I am republishing a Letter to the Editor I wrote for the magazine of Johns Hopkins Business School relating to what not-for-profits can learn from startups.
Summary: Non-profits must focus on actionable, quantitative metrics.
Data-Centricity & Non-Profits
As an entrepreneur who has worked closely managing expectations from venture capital investors, I thought Rise of the Philanthropreneurs by Mat Edelson [Fall 2008] hit several hot-button topics that transcend any one industry.
Over the last 12 months I have watched a new movement take shape across the Internet startup world. Startups are moving away from speculative, “waterfall”-style development processes. Instead these early-stage companies are embracing a new “lean” mentality, focused on the insights gained from a rigorous approach to numbers and metrics. In particular, Eric Ries and Steve Blank have championed this lean approach, arguing that before a startup can be ready to accept venture investment, it must develop a “scalable and repeatable business model” made clear by establishing a “product-market fit.” Only when this scalable model is obvious (i.e., clear underlying metrics to evaluate success) does it make sense for a startup
to accept significant third-party financing.
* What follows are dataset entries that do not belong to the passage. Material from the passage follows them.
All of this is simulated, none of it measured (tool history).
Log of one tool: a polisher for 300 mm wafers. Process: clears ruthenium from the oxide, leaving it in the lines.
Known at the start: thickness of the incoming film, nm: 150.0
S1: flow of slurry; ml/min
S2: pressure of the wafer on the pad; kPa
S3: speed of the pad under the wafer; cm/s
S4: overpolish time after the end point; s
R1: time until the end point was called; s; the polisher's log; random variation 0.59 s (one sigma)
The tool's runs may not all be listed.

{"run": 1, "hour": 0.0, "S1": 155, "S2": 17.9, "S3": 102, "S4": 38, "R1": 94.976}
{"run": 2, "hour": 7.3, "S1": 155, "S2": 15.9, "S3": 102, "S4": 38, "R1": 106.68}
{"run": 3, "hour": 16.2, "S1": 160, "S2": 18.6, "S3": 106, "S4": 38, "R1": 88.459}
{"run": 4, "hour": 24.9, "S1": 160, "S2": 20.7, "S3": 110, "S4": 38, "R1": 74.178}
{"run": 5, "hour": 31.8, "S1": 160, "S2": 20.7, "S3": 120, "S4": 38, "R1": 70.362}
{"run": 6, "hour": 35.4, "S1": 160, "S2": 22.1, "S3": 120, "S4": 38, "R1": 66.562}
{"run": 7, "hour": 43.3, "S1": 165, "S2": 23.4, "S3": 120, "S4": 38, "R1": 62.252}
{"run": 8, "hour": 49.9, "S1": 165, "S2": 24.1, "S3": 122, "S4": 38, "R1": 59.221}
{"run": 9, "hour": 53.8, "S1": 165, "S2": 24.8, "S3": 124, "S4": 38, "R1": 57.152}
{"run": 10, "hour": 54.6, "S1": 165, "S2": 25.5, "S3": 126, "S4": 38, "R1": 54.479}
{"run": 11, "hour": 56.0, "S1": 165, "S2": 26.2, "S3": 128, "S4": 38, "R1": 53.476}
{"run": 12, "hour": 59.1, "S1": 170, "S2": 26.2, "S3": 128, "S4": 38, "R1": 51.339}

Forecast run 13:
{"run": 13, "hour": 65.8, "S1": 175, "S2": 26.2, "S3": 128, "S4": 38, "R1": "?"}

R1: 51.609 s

I see significant parallels between this new attitude among startups and the approaches championed by Venture Philanthropy Partners. Ultimately, nonprofits do compete for significant philanthropic investment, and as the saying goes, “You can’t manage what you can’t measure.” Thus I firmly agree that a hands-on, data-centric approach is a great step forward and should make potential donors more comfortable putting their money to work with nonprofits.
I am anxious to see how the startup and entrepreneurial community can better partner with nonprofits—not only from the standpoint of monetary giving—but also in terms of best practices around management, growth, and fiduciary responsibility.